In bigging up the significance of Wednesday's game, the Times gives us an example of Bastiat's broken window fallacy:
Involvement in a significant [football] tournament sends the nation’s fervour soaring and that means open wallets on the high street. The British Retail Consortium estimates that last year’s World Cup boosted UK retail spending by more than £1 billion. In a grim summer with no involvement in Austria and Switzerland, more than half of this cash would remain unspent. At the very least, pubs, clubs, off-licences and the advertising and gambling industries would miss out on some £600,000 of spending.
What this misses is that the billion we spent last summer would almost certainly have been spent anyway.
Had we not bought beer on the high street to drink whilst watching games at home, we'd have gone down the pub instead. If we hadn't bet on the results, we'd have drank more. And if we hadn't bought flat screen TVs to watch England, we'd have bought them to view Calleigh Duquesne anyway.
Indeed, it's possible that England's participation in the World Cup actually depressed economic activity, as people sloped off work to watch games, and went to Germany thus spending money there that they'd otherwise have spent here.
The only way in which England's participation in a major tournament can really boost economic activity - and this only in a Keynesian economy - is if it lifts people's spirits and depresses the savings ratio.

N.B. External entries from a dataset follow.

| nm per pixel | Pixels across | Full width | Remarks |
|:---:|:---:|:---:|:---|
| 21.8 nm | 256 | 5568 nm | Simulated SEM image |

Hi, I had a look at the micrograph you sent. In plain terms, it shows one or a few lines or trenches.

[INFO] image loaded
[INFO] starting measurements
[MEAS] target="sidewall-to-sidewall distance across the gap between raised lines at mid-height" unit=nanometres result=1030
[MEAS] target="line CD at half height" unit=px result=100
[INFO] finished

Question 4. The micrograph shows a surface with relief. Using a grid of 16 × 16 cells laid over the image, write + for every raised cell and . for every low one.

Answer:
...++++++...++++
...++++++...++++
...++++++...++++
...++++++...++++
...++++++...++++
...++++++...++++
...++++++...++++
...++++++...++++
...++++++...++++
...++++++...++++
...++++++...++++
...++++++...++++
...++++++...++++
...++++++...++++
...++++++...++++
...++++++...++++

But there's little evidence that this happens. Yes, the savings ratio was high in the 1970s, as England failed to qualify for the 1974 and 1978 World Cups. But this probably had more to do with high inflation and economic volatility than with England's craptacularness.
It's always good to see Bastiat's name in print, and always worth reminding people to pay attention to what is unseen as well as what is seen.
Posted by: Trooper Thompson | November 19, 2007 at 12:05 PM
I never cease to be amazed at the variety of ways you can dream up to work in a picture of some totty!